Saturday, 8 March 2008
Fall Of Beshear
« Unions Rally to Lunsford? | Main | KEA Holds Kentucky Education Hostage »It didn't take long for Beshear to break his campaign promise not to raise taxes. Last Thursday Beshear came out in support of a 70 cent tax per pack on cigarettes. An amount that was well above what the state house wanted.
Acknowledging that his casino gambling proposal faces long odds, Gov. Steve Beshear switched course Thursday and proposed a cigarette tax increase that would leverage $800 million over two years to bolster his bare-bones budget.
The next day Beshear met with the house Democratic caucus to pimp his new proposal. Almost immediately afterward, the house Democrats decided to ignore him and continue on their own path.

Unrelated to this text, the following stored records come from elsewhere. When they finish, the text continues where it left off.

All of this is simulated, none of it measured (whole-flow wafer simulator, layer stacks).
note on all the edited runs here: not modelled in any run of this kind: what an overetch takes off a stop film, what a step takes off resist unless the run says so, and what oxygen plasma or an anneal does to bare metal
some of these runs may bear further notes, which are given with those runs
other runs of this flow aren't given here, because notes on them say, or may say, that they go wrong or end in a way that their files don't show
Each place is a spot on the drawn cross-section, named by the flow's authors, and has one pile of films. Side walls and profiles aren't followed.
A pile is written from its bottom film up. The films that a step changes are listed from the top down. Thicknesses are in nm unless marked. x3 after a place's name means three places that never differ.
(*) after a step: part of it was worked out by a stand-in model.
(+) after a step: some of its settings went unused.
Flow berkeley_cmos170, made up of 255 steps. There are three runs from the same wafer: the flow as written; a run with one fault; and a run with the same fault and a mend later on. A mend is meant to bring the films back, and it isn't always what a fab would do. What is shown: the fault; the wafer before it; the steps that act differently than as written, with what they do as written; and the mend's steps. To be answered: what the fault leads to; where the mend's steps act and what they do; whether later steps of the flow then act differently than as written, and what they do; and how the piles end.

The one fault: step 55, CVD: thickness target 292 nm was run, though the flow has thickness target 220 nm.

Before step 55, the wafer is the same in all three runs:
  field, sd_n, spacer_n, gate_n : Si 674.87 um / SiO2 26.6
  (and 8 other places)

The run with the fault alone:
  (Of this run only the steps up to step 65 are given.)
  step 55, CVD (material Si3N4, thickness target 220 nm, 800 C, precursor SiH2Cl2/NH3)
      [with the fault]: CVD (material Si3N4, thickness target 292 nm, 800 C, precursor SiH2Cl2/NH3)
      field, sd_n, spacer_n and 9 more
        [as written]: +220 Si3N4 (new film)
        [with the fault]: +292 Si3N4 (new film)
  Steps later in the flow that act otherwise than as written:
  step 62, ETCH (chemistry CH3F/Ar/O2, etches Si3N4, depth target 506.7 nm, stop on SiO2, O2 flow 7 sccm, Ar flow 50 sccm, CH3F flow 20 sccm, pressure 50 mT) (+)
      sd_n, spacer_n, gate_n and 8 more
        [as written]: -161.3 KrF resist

House Democrats yesterday rejected Gov. Steve Beshear's proposed cigarette-tax increase and directed sharp criticism at him.
After hearing Beshear, a Democrat, make his pitch in a closed meeting, the House majority caucus decided to stick with its own revenue plan as it prepares to vote on a budget bill next week. The plan includes a 25-cent increase in the state's 30-cent-per-pack cigarette tax.
Thursday night, in a surprise move, Beshear proposed raising the tax by 70 cents and using some of the revenue to secure a bond issue to help pay continuing state expenses.
He was critical of the revenue proposal fashioned by House Democratic leaders, and yesterday they returned fire.
"Our budget is responsible, and the governor's is irresponsible," said Rep. Harry Moberly, the chairman of the Appropriations and Revenue Committee, after the hour-long meeting in which Beshear argued for his plan.
Moberly, D-Richmond, said he was furious with Beshear's unexpected cigarette-tax proposal and his charge that the House had used "funny money" in devising its revenue plan.
Moberly described Thursday evening's meeting, at which House leaders were to give Beshear their revenue plan, as an "ambush" by the governor.
Wow! It is amazing how quick Beshear has fallen from conquering hero to an afterthought. Members of his own party are ignoring him and have pretty much told him to shove it. Three months is all it took. Quite an accomplishment.
I remember back to the Democratic debates when pressed on how he would get his casino bill through the house, Beshear responded that he would force legislation through. Comrade Richards said at the time his attitude would never fly in Frankfort. Moberly brought those prophetic words to life yesterday.
Moberly said of Beshear, "We want him to understand that we're an equal branch of government, and we're not going to be treated the way we were treated yesterday.
Beshear has lost any control he had on legislation for this session. His influence is about zero right now. It will be interesting to see if he learns anything from this debacle and regains any of his stature in the coming years. Otherwise he has quite effectively turned himself into a lame duck Governor.